I was able to attend an event at the Walt Disney Studios in Burbank and spend the day in the Roy E Disney Animation Building (the one with the sorcerer hat pictured above). We started the day off with a screening of “Feast”. This will be the short accompanying “Big Hero 6” in theaters starting November 7, 2014.
The film shows the evolution of one man’s (James) romance with a woman (Kirby) through the eyes of their dog (Winston) in a series of short scenes covering several years in the 6 minutes of the film. The short’s director Patrick Osborne chose a different path to sharing this story. He based the shots on a technique that was inspired by his use of the 1 Second Everyday app. This application takes a second of video and then stitches it together to create a film of your experiences. Patrick used it to catalog his life by looking at the meals he ate each day. This led to the basic structure of “Feast”. As the title, “Feast”, implies food and meal situations are a key component. They are the setting and activity that the film revolves around.
“Feast” is the first short of a new program within Walt Disney Animation Studios to pitch and create shorts. As part of this program anyone at the Studios is invited to pitch to the studio’s creative brain trust, made up of the studio’s directors, story leads and John Lasseter. The team then picks the one to go into development. This is Patrick Osborne’s first time as director but not the first short he has worked on. He was the head of Animation on “Paperman”. He was also the co-head of animation on “Big Hero 6” prior to departing to direct this short.

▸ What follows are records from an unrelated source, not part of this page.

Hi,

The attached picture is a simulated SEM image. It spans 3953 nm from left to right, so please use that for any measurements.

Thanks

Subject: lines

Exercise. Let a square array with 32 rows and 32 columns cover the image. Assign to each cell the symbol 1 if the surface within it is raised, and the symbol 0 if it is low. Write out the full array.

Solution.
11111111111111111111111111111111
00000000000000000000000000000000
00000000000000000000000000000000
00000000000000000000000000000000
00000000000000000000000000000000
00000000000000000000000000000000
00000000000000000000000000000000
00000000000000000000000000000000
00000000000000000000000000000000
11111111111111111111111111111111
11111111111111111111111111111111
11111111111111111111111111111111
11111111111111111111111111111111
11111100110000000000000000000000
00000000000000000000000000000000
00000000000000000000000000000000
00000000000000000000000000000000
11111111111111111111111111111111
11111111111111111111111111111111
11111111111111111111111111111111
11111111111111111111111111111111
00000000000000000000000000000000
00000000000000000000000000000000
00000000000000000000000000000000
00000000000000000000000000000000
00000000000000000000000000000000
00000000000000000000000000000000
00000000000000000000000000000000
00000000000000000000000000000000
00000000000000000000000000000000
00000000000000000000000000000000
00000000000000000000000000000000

In addition to this new program Patrick talked about the process to bring the short to the big screen, including the compressed time frame, about 18 months, and the many hats the director of a short wears while ushering it through the development process. He said that as soon as it was given the green light he was tossed into story development and they flushed out the story, taking his initial concept and visuals and turning it into the first treatment. Then they established the look of the film. The team started with traditional drawings then migrated to CG tests to achieve the look he wanted. Next up was shot production. One aspect that he highlighted here that interested me is the use of current technology – as they review the dailies they can annotate directly onto the frames as they are meeting. No more need for interpretation and writing it all down and you can leave visual notes/drawings as well as text directly on each frame/sequence you want to reference. The software handles everything and when he or the animators returned to their desks they could call up the footage and notes.
I found “Feast” to be very entertaining. In the span of six minutes with very little screen time devoted to the human characters, you will be taken on a roller coaster ride of human emotion and relationships as seen from Winston’s perspective. The short’s style and format goes in a different direction than traditional animation with the look, feel, shot selection and pacing giving it a unique feel that works well. Be sure to arrive on time for Big Hero 6 so you do not miss “Feast”. It’s worth seeing.